Main development objectives:
- simplified construction: avoid the need for specialized tools and procedures;
- accessible materials: components should not be more exotic than generic hardware store stock; use previously sourced material whenever possible;
- specific features for use in residential areas at night: low noise and (active) night vision;
- the Rule of Cool must factor into every decision.
Surely the most thematically fitting type of weapon for such a purpose is a crossbow, and that was indeed the starting point for development: a modern compound crossbow enhanced with a Gauss gun module and of course equipped with IR-sensitive electronic scope and IR illuminator. This choice was based on, apart from the thematic evocation, one particular advantage of the crossbow-Gauss gun integration: the string provides a means to activate a mechanical contact that energizes the coil when the position of the projectile is known (right in front of the string).
A second choice had to be made when it became obvious that the proper material for the limbs would have to be a glass or carbon fiber composite, which was deemed to exotic and expensive. So the switch to a sling-bow configuration was made, where power is provided by the elasticity stored in rubber bands or coiled steel spring as an alternative. This change also allowed for a more compact design, free of protruding limbs.

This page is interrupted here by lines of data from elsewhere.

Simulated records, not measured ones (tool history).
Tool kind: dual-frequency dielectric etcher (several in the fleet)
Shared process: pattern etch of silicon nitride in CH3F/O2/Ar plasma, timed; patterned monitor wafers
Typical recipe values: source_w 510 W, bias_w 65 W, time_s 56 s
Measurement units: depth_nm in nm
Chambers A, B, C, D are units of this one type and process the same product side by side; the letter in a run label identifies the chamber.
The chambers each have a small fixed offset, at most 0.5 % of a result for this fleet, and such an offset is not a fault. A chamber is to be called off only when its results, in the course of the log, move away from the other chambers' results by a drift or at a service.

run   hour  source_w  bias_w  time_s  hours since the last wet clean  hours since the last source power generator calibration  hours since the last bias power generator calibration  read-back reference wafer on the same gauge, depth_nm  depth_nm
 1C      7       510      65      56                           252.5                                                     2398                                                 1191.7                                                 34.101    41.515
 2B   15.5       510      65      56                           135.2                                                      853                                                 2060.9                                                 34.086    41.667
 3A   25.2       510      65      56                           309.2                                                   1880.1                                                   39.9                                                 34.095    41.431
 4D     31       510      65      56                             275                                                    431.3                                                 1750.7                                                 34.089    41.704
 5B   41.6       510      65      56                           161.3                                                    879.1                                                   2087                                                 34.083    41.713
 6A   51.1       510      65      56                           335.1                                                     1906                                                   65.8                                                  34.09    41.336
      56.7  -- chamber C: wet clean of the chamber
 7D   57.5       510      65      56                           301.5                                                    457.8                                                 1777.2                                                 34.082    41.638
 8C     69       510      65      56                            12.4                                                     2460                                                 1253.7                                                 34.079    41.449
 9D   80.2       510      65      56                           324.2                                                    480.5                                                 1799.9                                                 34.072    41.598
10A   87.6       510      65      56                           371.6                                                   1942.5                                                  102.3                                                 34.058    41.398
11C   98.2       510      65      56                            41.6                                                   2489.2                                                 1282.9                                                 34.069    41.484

In order to optimize the amount of power transferred from the elastic material, a lever system like the one used by compound (cross)bows was needed. A simple 2:1 pulley system was considered, based on tests published by user [rolynd] on The Arbalist Guild forum (link to thread). His results showed that pulley weight was critical, which could potentially lead to the same issue with exotic materials.
The solution was to use the geometry of a compound pulley/cam system, with three individual elements rigidly connected by a shaft: Two bowstring cams and a central driving cable cam, with its track built as a spiral, thus providing the necessary mechanical advantage in a more compact configuration. The string also winds twice around its tracks, thus halving their required diameter. This dimension also sets the maximum cam ratio, since the corresponding cable cam minimum diameter can be no less than that of the connecting shaft (8 mm). So any further reduction would probably be counterproductive, leaving us with 83 mm cams for a ~500 mm power stroke, which can reasonably be integrated into an ergonomic design. Having the string cams coupled to a single driving cam (and thus to each other) also eliminates the issue of cam synchronization, provided they are built to the same precise diameter.
Locking in these choices allows more design elements to come together: the elastic bands shall be situated centrally, almost parallel to the bowstring. A drum-style magazine fits around them, forward to the end of the bowstring/string locking mechanism in order to clear for a loading ramp. This ramp sets the projectile in position once extracted from the magazine.
The next design focus was on the cocking system. One option was to engage the cam shaft directly, with a motor and worm gear reduction, such as a wind shield wiper motor assembly. This would have required a separate system to move the bowstring back in place and a way to decouple the reloading mechanism from the shaft for firing. In addition, it would not take advantage of the cams' levering action. Also it would have meant purchasing the assembly while the hand drill motors I already had would go unused, in lack of a suitable reduction. Another idea involved a bicycle chain that can engage the string and the shaft optionally, and could provide continuous cocking motion. The bike chain was impulsively bought and much time was sunk in sourcing a worm gear reduction and appropriate sprockets to no avail, and this solution had to be scrapped.